Inge’s account of Plotinus’ thought is highly commendatory and partisan. He sees the encounter with neoplatonic philosophy as decisive for Christian identity. Plotinus offers a general, philosophical account of mysticism, which Inge finds helpful for his theory of religions. The key influences on Plotinus are held to be Pythagoras and Ammonius Saccas, although of course Plato is the towering figure who haunts all of Plotinus’ thinking. Inge expounds Plotinus’ thought at length, focusing on the two basic triads of the Absolute, nous and psyche, and spirit, soul and body. The spiritual world is all that truly exists, but the world of matter has a certain derivative existence, gained from the fact that material objects are patterned after eternal forms (although Inge seems to feel that Plotinus would have done better to discard the concept of the forms).

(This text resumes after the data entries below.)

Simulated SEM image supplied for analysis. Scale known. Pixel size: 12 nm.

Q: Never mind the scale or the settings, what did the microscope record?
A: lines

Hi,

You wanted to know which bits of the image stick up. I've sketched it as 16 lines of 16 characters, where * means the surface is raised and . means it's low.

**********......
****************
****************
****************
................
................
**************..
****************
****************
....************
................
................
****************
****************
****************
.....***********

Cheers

Because of this, what matters about human life is the soul and its relation to the world-soul. Our destiny is an act of becoming in which our individual souls are to be reunited with the world-soul. This is the closest we may come to the Absolute. The Absolute itself is best named as ‘one’, ‘goodness’ (understood in terms of teleology, not morality) and ‘beauty’. However, all names are inadequate to the Absolute, and so Plotinus commends apophatic language as most appropriate. Inge agrees, and indeed feels that Plotinus has been rather too positive in his language about the Absolute at times.
Plotinus developed his great and austere vision as the Roman Empire crumbled around him; writing immediately after the Great War, Inge feels himself in a similar cultural situation and so finds in Plotinus a helpful guide to the religious vision that may speak to his culture.